Heart with arrows through it, stained glass window at St. Augustine Parish in Montpelier, Vermont, was photographed by Damian Costello.
This summer, my children came home with bows and arrows they made at Turtle Island summer camp. Watching them launch arrows and scamper off to find them in the brush filled me with an unexpected yearning. Something about how their delicate fingers learned to cradle the arrows and the unmediated focus in their eyes called up.
Certainly it had to do with my childhood. Their joy brought me back to the many days I spent fashioning makeshift bows and arrows, running behind my house through the large maples of the old sugar bush and red pine plantation, imagining that I was like the children who had lived in central Vermont for the last millennia.
That’s when people of central Vermont first obtained the bow and arrow. Countless generations of Abenaki children practiced on birds and small game and probably heard one version of the creation story of human beings.

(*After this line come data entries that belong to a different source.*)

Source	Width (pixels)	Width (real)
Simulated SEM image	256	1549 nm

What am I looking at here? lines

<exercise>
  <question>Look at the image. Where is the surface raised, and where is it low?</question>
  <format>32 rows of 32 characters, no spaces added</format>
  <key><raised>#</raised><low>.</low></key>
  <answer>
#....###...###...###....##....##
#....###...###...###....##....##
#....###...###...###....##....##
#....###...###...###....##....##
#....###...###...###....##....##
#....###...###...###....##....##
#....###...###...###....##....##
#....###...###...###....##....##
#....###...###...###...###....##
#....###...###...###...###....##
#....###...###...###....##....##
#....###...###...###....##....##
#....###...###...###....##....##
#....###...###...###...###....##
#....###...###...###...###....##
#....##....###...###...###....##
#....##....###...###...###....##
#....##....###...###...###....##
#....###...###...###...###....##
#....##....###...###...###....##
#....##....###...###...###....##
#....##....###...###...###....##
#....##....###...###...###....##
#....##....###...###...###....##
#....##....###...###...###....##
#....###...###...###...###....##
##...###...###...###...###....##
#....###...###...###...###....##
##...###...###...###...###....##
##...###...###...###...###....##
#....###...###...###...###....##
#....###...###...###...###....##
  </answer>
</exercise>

“The first people were made of stone and did not respect the earth, so Gluskabe, knowing that the ash tree had a heart, shot an arrow into it. The tree split and twins emerged with living green hearts, who promised to care for all the creatures of Dawnland.”
I didn’t know that the bows and arrows made me like the children of central Vermont since American settlement. An elder resident recalled in the Vermont Watchman on March 31, 1910 that during his pre-Civil War childhood the main sports were “cricket, baseball and football, as well as archery. Most of the bows and arrows were made by wandering Indians who came here.”
“Wandering Indians” is not quite accurate. Even if not stationary, Abenaki and Mohawks were very intentional residents of this area. They visited traditional hunting grounds and met with relatives. They put on lacrosse games at summer fairs and lobbied for land.
Mohawks from Kahnawake on behalf of the Seven Nations made land claims at the Vermont State Capitol starting in 1798. On May 5, 1910, the Vermont Watchman recorded that in 1885 “the entire hill back of the state house was covered with woods and the Indians camped there, as they had done for several years previous.” Montpelier residents mingled at the camp and for the children “a band of Indians was a wonderful attraction,” in part because they most certainly sold bows and arrows.
To survive, many Indigenous people sold traditional crafts, including bows and arrows. It was often at vacation spots, such as along Lake Champlain or near the White Mountain resorts, but it could be anywhere. In 1858, Edwin Burlingame, a teacher in Barre, encountered a group of Abenakis from Odanak and Maine camped near the river about a mile out of town. Their large white tents were filled with finished baskets and supplies “in strips, some of them dyed blue, yellow, and red,” and “materials for bows and arrows.”
The Abenaki and Mohawk knew that bows and arrows captivate the non-Indigenous people of Vermont, just like my children and me before them. I don’t think we can help it; the bow and arrow is an important part of our ancestral traditions no matter where we are from, a tactile embodiment of our past.
At the same time, what I saw this summer in my children was not nostalgia. Shooting an arrow is about the future, about incorporating the best of our ancestral heritage into a better future, yearning to have the green hearts of the people that emerged out of the ash tree and to live up to the promise they made to Gluskabe.
Damian Costello is the Director of Postgraduate Studies at NAIITS: An Indigenous Learning Community and a speaker with the Vermont Humanities Council.